# Understanding IMF statistics

I teach Politics and I've been asked to prepare a course which includes a lot of financial data because it covers recent international financial crises.

I've been trying to use IMF statistics, but I find them rather confusing. For instance, if I want to know a country's deficit, I find three different options:

And when I look up GDP, I have a bewildering number of options to choose from (I've highlighted the one that makes more sense to me):

Is there any rule-of-thumb method for a lay person to use these statistics? Alternatively, is there any other source in which the data is comprehensive but simplified?

Thank you so much in advance!

• For the deficit question, “central government” is the equivalent of the U.S. Federal Government, while “general government” includes sub-sovereigns as well. I assume that the “budgetary“ series is what was budgeted, the other is what actually happened. The IMF compiles data from national sources, and the national governments generally have guides on how their statistics are calculated. Oct 11, 2020 at 12:30
• Can you clarify what exactly is the purpose you want to use those data? The thing is that there are always for example multiple deficits in a country. Do you care about whole country's deficit? Federal government deficit? State/municipality deficit (this is still country's deficit)? For the GDP I would recommend using the real GDP with expenditure approach - income approach is not widely used but even there answer will depend on exactly what you want to do. In addition please provide link to the data some information cannot be gauged just from name of series
– 1muflon1
Oct 11, 2020 at 12:31
• Also: I can’t tell where these data come from. The IMF World Economic Outlook has a relatively standardized data set (with less series). There is a report and a statistical database, and there might be a guide to the data. Oct 11, 2020 at 12:34
• If you only need yearly data, the World Bank data (WDI) is much easier to navigate. The IMF advantage is in higher frequency, i.e. quarterly data. Oct 11, 2020 at 12:55
• @BrianRomanchuk I am using the IMF's International Financial Statistics. As far as I can tell, the World Economic Outlook provides yearly reports, not a searchable database. Oct 12, 2020 at 7:54

This is a general problem with anyone who comes face to face with official statistics for the first time.

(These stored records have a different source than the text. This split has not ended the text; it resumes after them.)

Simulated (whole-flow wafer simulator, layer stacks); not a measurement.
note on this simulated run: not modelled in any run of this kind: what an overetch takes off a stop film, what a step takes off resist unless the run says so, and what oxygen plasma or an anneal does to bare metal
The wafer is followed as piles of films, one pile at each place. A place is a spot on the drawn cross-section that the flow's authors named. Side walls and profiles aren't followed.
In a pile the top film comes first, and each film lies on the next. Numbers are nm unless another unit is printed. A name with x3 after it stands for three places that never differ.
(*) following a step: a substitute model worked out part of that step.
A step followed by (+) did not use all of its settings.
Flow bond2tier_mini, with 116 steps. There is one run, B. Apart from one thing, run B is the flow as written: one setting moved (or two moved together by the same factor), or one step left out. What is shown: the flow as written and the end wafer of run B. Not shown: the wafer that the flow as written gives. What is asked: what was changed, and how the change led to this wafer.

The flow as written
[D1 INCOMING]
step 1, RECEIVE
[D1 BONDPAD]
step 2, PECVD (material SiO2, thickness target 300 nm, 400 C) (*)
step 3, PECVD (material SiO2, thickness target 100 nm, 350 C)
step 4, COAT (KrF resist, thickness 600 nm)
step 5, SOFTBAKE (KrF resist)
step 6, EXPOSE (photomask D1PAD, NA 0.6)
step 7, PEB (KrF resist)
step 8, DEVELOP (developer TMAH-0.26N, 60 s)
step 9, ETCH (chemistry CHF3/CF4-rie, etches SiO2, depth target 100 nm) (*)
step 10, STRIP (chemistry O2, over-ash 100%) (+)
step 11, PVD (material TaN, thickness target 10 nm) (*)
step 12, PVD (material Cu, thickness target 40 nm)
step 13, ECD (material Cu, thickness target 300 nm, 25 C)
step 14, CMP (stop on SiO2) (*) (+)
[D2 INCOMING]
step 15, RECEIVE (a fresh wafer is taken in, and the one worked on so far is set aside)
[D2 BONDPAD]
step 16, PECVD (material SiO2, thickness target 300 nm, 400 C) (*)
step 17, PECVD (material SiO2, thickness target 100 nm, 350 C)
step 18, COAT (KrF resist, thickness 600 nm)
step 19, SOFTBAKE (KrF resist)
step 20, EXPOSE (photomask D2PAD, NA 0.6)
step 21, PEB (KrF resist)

Official statistics of a particular country comes from an institution of that country. However, there is something called the System of National Accounts that contains guidelines on pretty much every aspect of national accounts data. This is maintained by UN, IMF and World Bank, among others. Thanks to this you will find data definitions and compilation methods across countries to be largely consistent.

Rule 1: So if you have to use cross country data make sure that you select comparable datasets, i.e. choosing same variables.

Rule 2: Unless you are doing a deep data data analysis, it is okay to chose the variable which is seems most common. What is most common? The variable that you see easily available for any country.

Rule 3: Just keep in mind the difference between real and nominal variables. In most scenarios, you'd need real variables, especially, if you are doing cross-country comparison.

If you still get confused about what to use, the best way is to just read about the variable on wiki and you'll get some sense. Going into more details than what is easily available on wiki is only going to confuse you further as official statistics get fairly complex as you start peeling the layers.

Finally I'd recommend to give CEIC database a try, if you have access to it (through your institution). It is one of the best place today to find any data related to official statistics (I have seen even the officials from IMF using it).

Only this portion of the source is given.